A lamellophone (also lamellaphone or linguaphone, from the Latin root 'lingua' meaning "tongue", i.e., a long thin plate that is fixed only at one end) is any of a family of musical instruments. The name comes from the Latin word "lamella" for "plate" and the Greek root "phonos" for "sound". The name derives from the way the sound is produced: the instrument has a series of thin plates, or "tongues", each of which is fixed at one end and has the other end free. When the musician depresses the free end of a plate with a finger or fingernail, and then allows the finger to slip off, the released plate vibrates.

The lamellophones constitute category 12 in the Hornbostel-Sachs system for classifying musical instruments.

African lamellophones[edit]

Main article: Thumb piano
A Kouxian, played by plucking the ends in front of the oral cavity. The lamella resonate to produce sound.

A large number of lamellophones originate in Africa, where they are known under different names including mbira, sanza, kisanji, likembe, kalimba, and kongoma. They play an important role in southeast African Music. They were reported as early as the 16th century, but there is no doubt they have a much longer history. The Caribbean marímbula is also of this family. The marímbula can be seen as a bass variant of the mbira and is sometimes used in hiphop music.[citation needed]

The tongues may be arranged in the manner of a piano and may be made small enough to play with individual fingers, hence the colloquial name "thumb piano." (Although some instruments, like the Mbira, have an additional rows of tongues, in which case not just the thumbs are used for plucking.)[citation needed]

Some conjecture that African lamellophones were derived from xylophones and marimbas. However, similar instruments have been found elsewhere; for example, the indigenous peoples of Siberia play wooden and metallic lamellophones with a single tongue.[citation needed]

Lamellophones may be made with or without resonators. There are also electric lamellophones with an additional pickup.

Whale Drum with 8 tongues (from Emil Richards Collection)

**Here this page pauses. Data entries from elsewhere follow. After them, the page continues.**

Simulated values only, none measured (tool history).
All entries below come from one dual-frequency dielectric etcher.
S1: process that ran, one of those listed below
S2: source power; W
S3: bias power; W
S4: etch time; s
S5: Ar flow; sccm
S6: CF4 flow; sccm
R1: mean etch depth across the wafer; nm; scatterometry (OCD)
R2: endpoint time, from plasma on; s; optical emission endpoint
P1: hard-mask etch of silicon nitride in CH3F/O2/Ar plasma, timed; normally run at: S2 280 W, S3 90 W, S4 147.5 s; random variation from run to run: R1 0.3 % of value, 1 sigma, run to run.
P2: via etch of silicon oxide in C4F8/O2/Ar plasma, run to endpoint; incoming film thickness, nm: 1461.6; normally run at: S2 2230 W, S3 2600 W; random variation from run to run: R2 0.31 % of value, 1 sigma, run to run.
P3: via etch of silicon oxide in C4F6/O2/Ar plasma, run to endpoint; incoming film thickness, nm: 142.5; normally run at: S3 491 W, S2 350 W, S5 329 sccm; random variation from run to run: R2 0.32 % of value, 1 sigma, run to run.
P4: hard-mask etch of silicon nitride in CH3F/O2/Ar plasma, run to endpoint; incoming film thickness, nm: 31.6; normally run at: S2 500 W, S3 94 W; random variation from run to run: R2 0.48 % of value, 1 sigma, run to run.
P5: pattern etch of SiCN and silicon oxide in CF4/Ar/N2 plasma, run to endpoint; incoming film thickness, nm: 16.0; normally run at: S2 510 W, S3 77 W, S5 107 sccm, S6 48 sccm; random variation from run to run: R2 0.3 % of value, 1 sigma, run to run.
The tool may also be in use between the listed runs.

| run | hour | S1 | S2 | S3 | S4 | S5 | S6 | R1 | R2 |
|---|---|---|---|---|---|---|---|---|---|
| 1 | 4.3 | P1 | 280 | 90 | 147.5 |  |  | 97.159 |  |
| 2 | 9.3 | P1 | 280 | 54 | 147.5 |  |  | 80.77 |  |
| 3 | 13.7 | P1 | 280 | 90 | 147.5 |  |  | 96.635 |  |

Schaeffner's classification[edit]

Schaeffner's musical instrument classification scheme has a post-prominent place for the linguaphones (lamellophones) at the second highest level of classification.

In 1932, Andre Schaeffner developed a new classification scheme that was "exhaustive, potentially covering all real and conceivable instruments" [Kartomi, p. 176]. Schaeffner's system has only two top-level categories denoted by Roman numerals (Schaeffner, A.: Origine des instruments de musique, pp. 371–377.):

  • I: instruments that make sound from vibrating solids;
    • IA Solids not susceptibles of tension (equivalent to a big part of Hornbostel & Sachs idiophones);
    • IB Flexible solids (equivalent to mainly linguaphones);
    • IC Tensionable solids (equivalent to both membranophones and chordophones);
  • II: instruments that make sound from vibrating air (aerophones).

List of lamellophones[edit]

See also[edit]

References[edit]

  • Gerhard Kubik: "Lamellophone", in: The New Grove Dictionary of Music and Musicians (ed. Stanley Sadie). Macmillan Publishers, London, 1981

External links[edit]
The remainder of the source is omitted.